(Reuters) - Greece may have avoided crashing out of the euro for now by agreeing to creditors’ demands for sweeping reforms in return for cash, but economists are split on whether the deal is good for either party or even if ‘Grexit’ is off the table.
Greek Prime Minister Alexis Tsipras, in a U-turn from his leftist policies, bowed to lenders on Monday and agreed to enact crushing reforms, raise taxes, deepen austerity and sell public assets while surrendering sovereignty to outside supervision.
In exchange, Athens’ German-led creditors agreed to fund it to keep its banks and economy afloat while talks resume for a third bailout estimated at 86 billion euros.
But the size of the cutbacks, lofty privatization targets and stipulation that Athens must keep lenders informed even for public policy matters stunned financial markets and Tsipras’ Syriza party, which won power promising to end austerity.
A Reuters poll of nearly 60 economists conducted in the 24 hours after news of the agreement broke showed they were skeptical whether the deal was good for both Greece and Europe.
“For Greece it’s the only deal - with a gun to their head they have to accept. For the rest of the euro zone it’s the only thinkable solution,” said Christian Lips, economist at NordLB.
Greece needs 7 billion euros by July 20 to pay the ECB and 12 billion euros by mid-August when another ECB payment falls due. Its banking system has remained shut since last week and is teetering on the verge of collapse.
The latest agreement requires the Greek parliament to ratify the whole package by Wednesday and pass legislation to increase taxes, cut pensions and set aside 50 billion euros of public sector assets for sale under foreign supervision.

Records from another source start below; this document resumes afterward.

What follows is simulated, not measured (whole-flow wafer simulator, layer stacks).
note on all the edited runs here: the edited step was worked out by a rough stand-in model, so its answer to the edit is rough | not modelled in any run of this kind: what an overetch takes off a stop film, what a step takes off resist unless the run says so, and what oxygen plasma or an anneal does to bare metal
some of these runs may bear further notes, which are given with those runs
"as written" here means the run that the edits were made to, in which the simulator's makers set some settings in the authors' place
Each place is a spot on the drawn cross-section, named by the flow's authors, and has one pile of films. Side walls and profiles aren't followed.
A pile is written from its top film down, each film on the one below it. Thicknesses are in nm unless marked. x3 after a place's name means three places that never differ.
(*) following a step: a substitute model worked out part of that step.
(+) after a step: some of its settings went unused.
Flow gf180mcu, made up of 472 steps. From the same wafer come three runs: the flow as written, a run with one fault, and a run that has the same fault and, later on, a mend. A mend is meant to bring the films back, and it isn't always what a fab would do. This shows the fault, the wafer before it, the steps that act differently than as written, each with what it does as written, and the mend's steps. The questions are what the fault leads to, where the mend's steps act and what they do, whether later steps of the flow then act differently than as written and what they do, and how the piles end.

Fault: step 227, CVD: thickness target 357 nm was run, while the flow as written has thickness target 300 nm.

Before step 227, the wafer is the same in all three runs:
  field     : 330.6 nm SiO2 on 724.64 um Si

The problem is Greece may not have enough to sell.
A two-thirds majority in the poll, 35 of 53 economists, said Greece does not have assets worth 50 billion euros that it could feasibly privatize.
That amount is roughly a fifth of the economy and a previous attempt to raise half that much ended poorly when Athens managed to sell just a fraction of what was forecast.
“Fifty billion is very optimistic,” said Nick Stamenkovic, economist at RIA Capital Markets.
Another asked: “What are they going to do, sell Crete?”
The deal, finalised early on Monday after all-night talks, also does very little to ease Greece’s massive debt pile, which is nearly two times the size of its economy and was one of the main points on which negotiations had stalled last month.
Under the new agreement, some sort of restructuring by way of extended maturities or lower interest rates could be considered only if Greece convinces its European partners that it is serious about implementing all agreed reforms.
An overwhelming majority of economists in the poll, 54 of 58, said Greece needed some form of debt relief for its fiscal position and economy to be sustainable.
“It doesn’t solve at all Greece’s fundamental problem of unsustainably high debt,” said Jonathan Loynes, chief European economist at Capital Economics, of the deal agreed.
“So I think it will quickly become clear that Greece still needs to leave the euro zone in order to undergo a bigger debt writedown and to improve its competitiveness.”
Loynes is one of only nine economists polled who are still forecasting at least a 50 percent chance Greece leaves the euro.
The wider consensus for the likelihood of ‘Grexit’ has dropped to 30 percent, significantly lower than last week’s 55 percent, which was the highest median probability in years of Reuters polls asking the same question.
Still, the risk is only back to where it was in mid-June.
Perhaps another reason for the still-high probability of ‘Grexit’ was the inclusion of a “time-out” in the Eurogroup document prepared just before final negotiations resumed that meant Greece could step out of the euro temporarily.
While Germany eventually dropped a proposal that many said resembled a forced ejection, its mention in an official document chips away at the concept of a united European Monetary Union, membership of which has so far been considered irreversible.
A slight majority of economists in the poll said making a temporary exit from the euro zone a possibility had put the currency union at serious risk.
“The revelation a country can not only leave the euro zone but possibly leave it for a period, undergo a debt restructuring and a currency devaluation and then go back in again, I think potentially has moral hazard risks attached to it,” added Capital Economics’ Loynes.
“Other countries might now know that is an option if they hold out negotiations.”